She started with free food and new smartphones for every employee, borrowing from the playbook of Google, her employer until last year. Now, though, Yahoo has made a surprise move: abolishing its work-at-home policy and ordering everyone to work in the office.
A memo explaining the policy change, from the company’s human resources department, says face-to-face interaction among employees fosters a more collaborative culture — a hallmark of Google’s approach to its business.
In trying to get back on track, Yahoo is taking on one of the country’s biggest workplace issues: whether the ability to work from home, and other flexible arrangements, leads to greater productivity or inhibits innovation and collaboration. Across the country, companies like Aetna, Booz Allen Hamilton and Zappos.com are confronting these trade-offs as they compete to attract and retain the best employees.
Bank of America, for example, which had a popular program for working remotely, decided late last year to require employees in certain roles to come back to the office.
Employees, especially younger ones, expect to be able to work remotely, analysts say. And over all the trend is toward greater workplace flexibility.
Still, said John Challenger, chief executive of Challenger Gray Christmas, an outplacement and executive coaching firm, “A lot of companies are afraid to let their workers work from home some of the time or all of the time because they’re afraid they’ll lose control.”
Studies show that people who work at home are significantly more productive but less innovative, said John Sullivan, a professor of management at San Francisco State University who runs a human resource advisory firm.
“If you want innovation, then you need interaction,” he said. “If you want productivity, then you want people working from home.”
Reflecting these tensions, Yahoo’s policy change has unleashed a storm of criticism from advocates for workplace flexibility who say it is a retrograde approach, particularly for those who care for young children or aging parents outside of work. Their dismay is heightened by the fact that they hoped Ms. Mayer, who became chief executive at 37 while pregnant with her first child, would make the business world more hospitable for working parents.

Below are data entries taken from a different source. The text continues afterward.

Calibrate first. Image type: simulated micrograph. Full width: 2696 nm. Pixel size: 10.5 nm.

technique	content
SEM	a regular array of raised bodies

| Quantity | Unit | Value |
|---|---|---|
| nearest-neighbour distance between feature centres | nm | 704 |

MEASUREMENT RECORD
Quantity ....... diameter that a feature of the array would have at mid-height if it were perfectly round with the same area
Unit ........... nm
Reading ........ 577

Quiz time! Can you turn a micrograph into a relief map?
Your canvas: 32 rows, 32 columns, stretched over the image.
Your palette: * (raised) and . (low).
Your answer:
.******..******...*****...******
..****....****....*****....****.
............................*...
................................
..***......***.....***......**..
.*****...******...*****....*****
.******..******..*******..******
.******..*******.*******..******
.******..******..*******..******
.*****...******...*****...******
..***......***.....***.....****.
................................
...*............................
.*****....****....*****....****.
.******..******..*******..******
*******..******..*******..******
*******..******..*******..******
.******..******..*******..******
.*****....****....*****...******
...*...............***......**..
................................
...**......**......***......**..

“The irony is that she has broken the glass ceiling, but seems unwilling for other women to lead a balanced life in which they care for their families and still concentrate on developing their skills and career,” said Ruth Rosen, a professor emerita of women’s history at the University of California.
But not only women take advantage of workplace flexibility policies. According to the Bureau of Labor Statistics, nearly as many men telecommute.
The bureau says 24 percent of employed Americans report working from home at least some hours each week. And 63 percent of employers said last year that they allowed employees to work remotely, up from 34 percent in 2005, according to a study by the Families and Work Institute, a nonprofit group studying the changing work force.
During the recession, the institute expected employers to demand more face time, but instead found that 12 percent increased workplace flexibility, said Ellen Galinsky, its president and co-founder. She attributed this to companies’ desire to reduce real estate costs, carbon footprints and commuting times.
Technologies developed in Silicon Valley, from video chat to instant messaging, have made it possible for employees across America to work remotely. Yet like Yahoo, many tech companies believe that working in the same physical space drives innovation.
A Yahoo spokeswoman, Sara Gorman, declined to comment, saying only that the company did not publicly discuss internal matters.